Where to Save Data

Faculty of Engineering
University of Waterloo

Many people create data files in the execution of our jobs, data which is critical to our units and often to the University both short term and long. We all must be mindful that the data is

  • backed up regularly and safely to multiple locations with multiple save dates

  • available to others who need it (ie. shared)

  • available after we leave, retire or are sick, or after a compromise

Every year we see numerous groups with days or months worth of lost work because they chose the wrong storage option, and problems are usually discovered too late to help.

Summary

Worst Options Second Worst Options Best Options

hard disk 🙁

Microsoft OneDrive 😐

Shared Drives (eg. R: drive) 😃

memory sticks 🙁

Cloud Providers 😐

NextCloud 😃
(ECResearch or EngAdmin)

removable media 🙁
like CDs, DVDs, portable drives

local NAS box 😐

Teams 😃

NFS storage (Unix)

Worst Options

The worst options are:

  • local hard disk

  • removeable media (flash drives, CDs, DVDs)

These media are not backed up, and memory sticks are often lost or erased. It’s hard to find the file you want in a pile of sticks. Also, they degrade over time and lose data.

In the event of a drive crash (they happen eventually), user error, software failures, theft, flood, fire, ransomware, etc., the data is lost forever, including any backups in the same room.

Also, when you upgrade to a new computer, every few years, that data will be lost unless you remember to copy it to the new hardware.

Second Worst Options

  • Microsoft OneDrive

  • cloud providers like DropBox

  • local NAS box

OneDrive is not backed up by the institution, and also the storage is erased upon your graduation or other departure from the organization. And if you change jobs, you might decide to erase old files which on which others had grown reliant.

Departments which rely on OneDrive will find important data is gone when the user moves on for whatever reason.

OneDrive shared files are complicated to share just read access, often resulting in other people being able to change your files now or into the future.

3rd party providers are expensive, they do not offer guarantees of backups and may close your account at any time resulting in data loss over the longer term.

NAS boxes are only a single backup site, often in the same room (think fire, theft, flood), and are networked computers vulernable to network attacks and software and hardware failures.

Best Options

  • network home drive for personal files

  • shared drives (SMB file sharing - a drive letter) for sharing

  • NextCloud (ECResearch or EngAdmin) for both personal and shared files

  • Teams for shared files

  • NFS stored backups on ECResearch for Unix systems

These systems all keep data safe and are great for sharing among your peers.

They are backed up daily and we have backups in multiple locations, with backups going back for some time. We can recover files and provide continuity when others need access.

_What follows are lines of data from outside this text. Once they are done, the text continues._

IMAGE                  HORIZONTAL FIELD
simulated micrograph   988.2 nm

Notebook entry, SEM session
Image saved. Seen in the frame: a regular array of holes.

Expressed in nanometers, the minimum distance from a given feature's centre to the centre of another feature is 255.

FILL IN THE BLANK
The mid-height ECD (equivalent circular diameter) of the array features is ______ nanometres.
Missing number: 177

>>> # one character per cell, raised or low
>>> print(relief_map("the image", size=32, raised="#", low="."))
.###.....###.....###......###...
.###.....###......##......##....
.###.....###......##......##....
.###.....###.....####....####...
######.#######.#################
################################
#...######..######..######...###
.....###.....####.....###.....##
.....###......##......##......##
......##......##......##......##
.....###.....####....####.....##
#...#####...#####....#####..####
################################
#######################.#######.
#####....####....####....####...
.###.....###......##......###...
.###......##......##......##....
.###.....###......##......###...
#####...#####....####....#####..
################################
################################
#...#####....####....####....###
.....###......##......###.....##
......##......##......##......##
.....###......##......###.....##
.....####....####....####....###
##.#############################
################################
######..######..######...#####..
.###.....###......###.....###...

NextCloud has features that allow you to share with anyone on campus (Nexus integration), or send a link with READONLY access to anyone in the world using Email, a password and an expiry date.

NextCloud (like OneDrive) uses a subdirectory on your hard drive to temporarily work on files, so the speed is generally faster and more compatible than shared drives.

NextCloud is particularly great if you will have many files and share a lot of data frequently. It takes a few minutes to set up, and is best for in-faculty sharing, but you can work on files with any application.

Teams is often a good choice if you are sharing only Microsoft Office files (like documents and spreadsheets), there aren’t too many documents (it is more awkward to navigate), or the group is large and distributed. Its greatest strength is shared simulatenous editing of files (eg. shared Spreadsheets).

SMB/CIFS and NFS sharing are particularly good for automated backup systems.

Best Practices

Store data (or copies of it) on one of the good options above.

Store data in folders or subdirectories by function and/or by year. A folder with 1,000 files is close to useless, but when you group your data with descriptive titles and grouped in subdirectories by year, you and others will have an easier time retrieving it.